Title: Primates of Park Avenue
Author: Wednesday Martin
Publisher: Simon & Schuster
Publication Date: June 2, 2015
ISBN: 9781476762623
Synopsis from Goodreads:
After marrying a man from the Upper East Side and moving to the neighborhood, Wednesday Martin struggled to fit in. Drawing on her background in anthropology and primatology, she tried looking at her new world through that lens, and suddenly things fell into place. She understood the other mothers’ snobbiness at school drop-off when she compared them to olive baboons. Her obsessional quest for a Hermes Birkin handbag made sense when she realized other females wielded them to establish dominance in their troop. And so she analyzed tribal migration patterns, display rituals, physical adornment, mutilation, mating practices, extra-pair copulation, and more. Her conclusions are smart, thought-provoking, and hilariously unexpected.
—–
There’s a lot of controversy around the truthfulness of Wednesday Martin’s Primates of Park Avenue and to be honest, her style of writing and her stories seem somewhat falsified without the claims made in the media. Wednesday and her husband move into an apartment on Park Avenue, and while the author takes a humorous, Jane Goodall and the apes type approach to her observations on the socialite wives of the wealthiest neighbourhood in Manhattan, her descriptions don’t really allow us to get to know these women and their inner thoughts, feelings and experiences. Martin’s observations come off as the thoughts of the scorned outsider, eager to fit in, but decidedly never fully included in the goings on of the group that she so desires to assimilate in to.
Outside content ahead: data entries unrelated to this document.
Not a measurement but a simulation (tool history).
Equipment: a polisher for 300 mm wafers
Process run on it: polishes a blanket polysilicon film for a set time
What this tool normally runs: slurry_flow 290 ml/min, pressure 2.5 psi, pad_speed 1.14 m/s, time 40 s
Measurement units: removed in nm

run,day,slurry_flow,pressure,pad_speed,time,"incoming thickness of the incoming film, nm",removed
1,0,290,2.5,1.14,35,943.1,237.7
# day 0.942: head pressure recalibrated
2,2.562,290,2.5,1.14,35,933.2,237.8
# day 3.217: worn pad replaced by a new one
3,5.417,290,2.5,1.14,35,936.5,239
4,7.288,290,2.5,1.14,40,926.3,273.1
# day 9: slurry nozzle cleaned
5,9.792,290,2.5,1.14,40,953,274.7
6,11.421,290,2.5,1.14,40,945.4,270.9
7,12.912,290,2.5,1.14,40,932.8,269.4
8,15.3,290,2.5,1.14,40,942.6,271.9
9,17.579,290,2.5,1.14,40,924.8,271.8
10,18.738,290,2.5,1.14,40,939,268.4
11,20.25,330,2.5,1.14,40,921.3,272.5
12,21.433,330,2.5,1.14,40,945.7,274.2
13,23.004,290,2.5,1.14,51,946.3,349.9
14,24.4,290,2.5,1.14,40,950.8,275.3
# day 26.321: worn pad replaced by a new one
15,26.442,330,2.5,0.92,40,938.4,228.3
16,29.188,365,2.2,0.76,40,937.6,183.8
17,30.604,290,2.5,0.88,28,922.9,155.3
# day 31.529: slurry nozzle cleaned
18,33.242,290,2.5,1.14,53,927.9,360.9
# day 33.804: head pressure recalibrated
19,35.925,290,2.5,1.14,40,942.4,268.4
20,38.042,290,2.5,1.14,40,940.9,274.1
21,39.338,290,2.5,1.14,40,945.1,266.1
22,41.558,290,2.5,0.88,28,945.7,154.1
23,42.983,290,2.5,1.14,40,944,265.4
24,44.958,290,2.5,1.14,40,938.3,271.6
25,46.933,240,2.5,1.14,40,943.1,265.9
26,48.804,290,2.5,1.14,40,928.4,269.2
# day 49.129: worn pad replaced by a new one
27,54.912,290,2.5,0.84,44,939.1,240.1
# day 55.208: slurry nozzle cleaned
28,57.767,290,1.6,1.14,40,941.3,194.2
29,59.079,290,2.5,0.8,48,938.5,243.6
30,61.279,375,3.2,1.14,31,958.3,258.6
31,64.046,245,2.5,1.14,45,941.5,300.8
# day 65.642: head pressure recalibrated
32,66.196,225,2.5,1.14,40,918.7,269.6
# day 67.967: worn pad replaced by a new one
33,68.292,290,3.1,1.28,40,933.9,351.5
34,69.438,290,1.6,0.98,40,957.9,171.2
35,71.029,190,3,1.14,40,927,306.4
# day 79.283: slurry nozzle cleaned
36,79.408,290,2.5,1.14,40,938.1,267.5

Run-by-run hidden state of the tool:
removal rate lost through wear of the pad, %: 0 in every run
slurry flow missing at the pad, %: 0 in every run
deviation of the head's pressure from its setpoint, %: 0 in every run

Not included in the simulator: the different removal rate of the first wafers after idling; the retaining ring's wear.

While Martin’s style of writing had me chuckling sometimes, imaging the women as bonobos, gorillas, or various apes, her descriptions do little to share the truth of these women’s lives. She glosses over their struggles with anxiety and the immense pressure to fit into a world that expects an incredible amount, to focus instead on the ridiculous prices of handbags and blowouts. It was a bit of a struggle to read because I wanted more. Her stories felt like anecdotes and gossip told at the lunch table with your gals, not the truth of the life of these women who, although are extraordinarily affluent, live an intense life of expected perfection and unattainable expectations.
I was not as impressed as I’d hoped with Martin’s book. A bit of a flop in my opinion.